The Corner

Politics & Policy

House GOP Meeting Gives Little Clarity on Succession

There could have been fireworks at the House GOP meeting this morning, the first since Kevin McCarthy unexpectedly dropped his bid for speaker. Instead, members said little was changed, and little resolved.

“No announcements, nobody quit, nobody’s announced new candidates,” Nevada representative Mark Amodei tells National Review as he leaves.

Paul Ryan, the seemingly reluctant favorite to take the reins of the conference, sat in the room until the bitter end of the meeting, listening to the speeches, according to another member in attendance. Ryan himself did not speak, and members said he did not give any indication one way or the other as to whether he was reconsidering his decision not to seek the speakership.

On his way into the meeting, Ryan repeatedly told reporters, “I’ve got nothing new to say.”

Members took to the microphones during the meeting to talk about how to move forward, and Cole said there was actually a large amount of praise for Boehner and McCarthy.

One member tells National Review the atmosphere in the room was “pleasant,” and representative Tom Cole told reporters: “people were actually kinder and gentler to one another this morning than maybe they’ve been for the past few weeks.”
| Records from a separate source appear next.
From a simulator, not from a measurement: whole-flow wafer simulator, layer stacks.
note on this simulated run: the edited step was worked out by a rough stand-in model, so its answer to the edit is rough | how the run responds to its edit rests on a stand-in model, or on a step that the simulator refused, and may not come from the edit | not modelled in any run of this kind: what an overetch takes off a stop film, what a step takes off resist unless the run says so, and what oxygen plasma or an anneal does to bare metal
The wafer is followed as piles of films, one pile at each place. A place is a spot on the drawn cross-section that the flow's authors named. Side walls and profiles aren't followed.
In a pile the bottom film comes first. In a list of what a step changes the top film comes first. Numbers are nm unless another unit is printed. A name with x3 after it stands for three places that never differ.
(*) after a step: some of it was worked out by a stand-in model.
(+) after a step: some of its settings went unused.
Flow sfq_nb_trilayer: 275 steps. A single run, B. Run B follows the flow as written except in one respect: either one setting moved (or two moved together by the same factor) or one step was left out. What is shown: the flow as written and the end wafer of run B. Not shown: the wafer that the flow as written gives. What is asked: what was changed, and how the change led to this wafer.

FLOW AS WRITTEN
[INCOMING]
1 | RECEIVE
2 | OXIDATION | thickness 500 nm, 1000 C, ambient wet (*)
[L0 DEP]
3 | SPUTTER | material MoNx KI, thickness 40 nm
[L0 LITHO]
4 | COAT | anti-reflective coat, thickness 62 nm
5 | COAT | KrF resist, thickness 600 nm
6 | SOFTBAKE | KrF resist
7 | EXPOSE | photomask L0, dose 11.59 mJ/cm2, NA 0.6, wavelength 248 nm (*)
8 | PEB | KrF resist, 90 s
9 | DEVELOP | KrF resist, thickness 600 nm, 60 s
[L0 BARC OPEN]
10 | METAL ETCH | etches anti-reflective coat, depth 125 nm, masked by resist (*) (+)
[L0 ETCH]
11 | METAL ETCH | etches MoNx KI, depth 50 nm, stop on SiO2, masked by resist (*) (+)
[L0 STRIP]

“The amount of applause that the speaker and Kevin got when they got up was really pretty stunning,” Cole said.

He said several members went to the microphones and called their decisions to bow out “selfless.”

Renee Ellmers gave a short, “choked up,” and “emotional” speech at the microphone that was “well received,” one member in the room says. She apologized to colleagues for the “Steve Baer e-mails we have been receiving,” says another House Republican in the room, referring to e-mails from a GOP donor that a number of members have reportedly received alleging impropriety on the part of Ellmers and McCarthy.

Speaker John Boehner assured members he would stay until a successor had been chosen. He said he still hoped that could happen by the end of the month, when he had planned to resign, but said he would stay as long as necessary.

No formal timeline was set for when the scuttled speaker election would be rescheduled. Next week Congress is in recess and members are scheduled to be home in their districts.

It was not clear when Boehner would lay out a more concrete timeline.

“I think he’s gonna let a little healing set in,” said Cole.